"I was really, really unhappy," Trent Reznor told MTV's Kurt Loder in 1999. Speaking to Loder in early September during a segment that aired before the network's broadcast of that year's VMAs, Reznor addressed how he felt when it came time to begin writing what was to become Nine Inch Nails' The Fragile, which at the time was still three weeks away from release. "I was really disillusioned with a lot of things," he said. "I didn't trust anybody, and I wasn't sure what I wanted to say musically. So I didn't."

Though hardly ideal for starting work on the follow-up to a smash success, Reznor's alienation and artistic paralysis ultimately fostered an outpouring of creativity that would result in a sprawling, double-disc helping of music so dense that it's still revealing aspects of itself even 16 years later. In a 2013 CBC radio broadcast, when asked how he coped with the quintuple-platinum success of 1994's The Downward Spiral, Reznor chuckled and answered with one word: "poorly." But his answer, though it may have held true for his personal life, doesn't tell the whole story. Eventually, Reznor coped by concentrating all of his energy on making The Fragile, a monument to focus under duress.

After two years' worth of lacerating, physically destructive performances in support of 1994's The Downward Spiral, Reznor understandably found himself feeling depleted on several levels. But once he did manage to summon the will, he more than made up for his initial lack of drive by spending 18 hours a day in his studio (then based in New Orleans) for two years straight. So when Reznor sings "too f----d up to care anymore" in a mechanized drone on opening track, "Somewhat Damaged," he certainly isn't referring to his attitude towards the music.

The Fragile clocks-in at an hour and 43 minutes, but the fact that the album was conceived as a masterwork reveals itself not only in its scale but also in the lavish attention to detail that went into its construction. While Reznor certainly emphasized texture and reached for a sense of epic grandeur on The Downward Spiral, he upped the ante on The Fragile, which captures him focusing less on traditional hooks and "songs" per se and more on sonic layering. "The writing, production, arranging and sound design all took place at the same time," he explained in another interview from the period.

Songs like "Even Deeper," for example -- with its lengthy middle section of whispered vocals, synths that mimic a haunting orchestral passage and dobro-like slide guitar (co-mixed by Dr. Dre) -- highlight how much Reznor had embraced refinement over bombast. Though he screams plenty throughout the album, most of the time, the effect is tempered by the rest of the instrumentation as well as what can only be described as adult angst. Yes, Reznor's fixation with suicide carries over from The Downward Spiral, but he mostly forgoes provocative references to bodily harm and self-loathing in favor of a contemplative melancholy that verges on resignation. Co-producer Alan Moulder's mixing choices also underscore the shift in mood.

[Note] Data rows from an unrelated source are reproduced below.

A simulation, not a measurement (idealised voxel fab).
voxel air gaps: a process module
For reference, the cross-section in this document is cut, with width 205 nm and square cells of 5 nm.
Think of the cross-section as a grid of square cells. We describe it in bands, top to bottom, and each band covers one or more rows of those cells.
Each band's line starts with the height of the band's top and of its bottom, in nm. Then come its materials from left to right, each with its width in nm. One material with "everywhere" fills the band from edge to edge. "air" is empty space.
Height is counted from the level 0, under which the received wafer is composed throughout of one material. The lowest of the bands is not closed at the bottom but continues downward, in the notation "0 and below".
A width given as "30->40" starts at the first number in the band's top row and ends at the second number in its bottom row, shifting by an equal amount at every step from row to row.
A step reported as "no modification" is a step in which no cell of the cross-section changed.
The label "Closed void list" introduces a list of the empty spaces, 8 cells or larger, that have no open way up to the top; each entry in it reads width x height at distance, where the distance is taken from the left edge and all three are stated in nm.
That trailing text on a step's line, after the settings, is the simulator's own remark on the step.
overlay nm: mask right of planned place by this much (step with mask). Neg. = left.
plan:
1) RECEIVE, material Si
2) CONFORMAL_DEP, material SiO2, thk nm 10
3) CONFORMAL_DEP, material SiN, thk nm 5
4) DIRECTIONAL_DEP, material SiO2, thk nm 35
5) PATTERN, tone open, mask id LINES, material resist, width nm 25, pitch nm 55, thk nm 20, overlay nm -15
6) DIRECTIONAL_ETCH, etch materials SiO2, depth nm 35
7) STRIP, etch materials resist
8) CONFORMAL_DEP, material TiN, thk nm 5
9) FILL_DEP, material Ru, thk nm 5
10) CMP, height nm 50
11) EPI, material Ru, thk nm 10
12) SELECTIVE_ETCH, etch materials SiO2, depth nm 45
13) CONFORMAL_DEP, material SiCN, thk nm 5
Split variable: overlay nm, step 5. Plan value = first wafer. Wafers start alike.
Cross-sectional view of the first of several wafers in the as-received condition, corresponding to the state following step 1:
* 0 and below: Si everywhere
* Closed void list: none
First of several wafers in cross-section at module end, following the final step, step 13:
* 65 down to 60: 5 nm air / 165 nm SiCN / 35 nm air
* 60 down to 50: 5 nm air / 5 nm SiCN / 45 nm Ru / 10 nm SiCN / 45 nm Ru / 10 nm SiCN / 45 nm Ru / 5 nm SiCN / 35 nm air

For every moment where Reznor lashes out -- the buzzsaw electro-punk throb of "No You Don't" and "Starf---ers, Inc." -- there are a dozen where he simply takes stock of his own crushing sense of isolation and sits there with no outside parties to excoriate for how he feels. At the cusp of adulthood after growing up in the public eye, Reznor was clearly growing into the role of "mature artist." Take "La Mer," a gentle instrumental built on an out-of-tune piano that swells as it becomes increasingly misshapen by experimental sounds. Or the hip-swaying new wave funk of "Into the Void," which makes despair sound downright sexy and transforms brooding into stylish elegance.

Naturally, after two years of burying his nose in a recording console, Reznor found himself seeking outside help to put the final running order of the songs together. For that task, he enlisted Bob Ezrin -- best known for producing Pink Floyd's The Wall. (According to the liner credits, Ezrin "provided final continuity and flow.") At times, The Fragile can seem like a lot to digest, particularly in the first few sittings and especially if you try to tackle the entire album at once. But even if you're a listener that finds it unwieldy at times, you're likely to find sublime reward in the way the album reflects Reznor's unwavering dedication to his craft.

With some works of art, you can see clearly within the very fabric of the work that the artist had to wrestle with the material while trying to make a masterpiece. The Fragile certainly falls into that category, and in that regard it's almost a moot point whether Reznor "succeeded." (If you're among the listeners that thinks so, then welcome to double-album heaven.) Either way, in its musical variety and in the undeniable ambition that define it, The Fragile arguably contains elements that would appeal to fans of any particular NIN era. It also works as Exhibit A for why Reznor has been so effective at making music that appeals to listeners regardless of whether they can relate to his unhappiness at the time of listening. Whatever emotional state you happen to be in, the sumptuousness of The Fragile will keep your ears busy for a long, long time.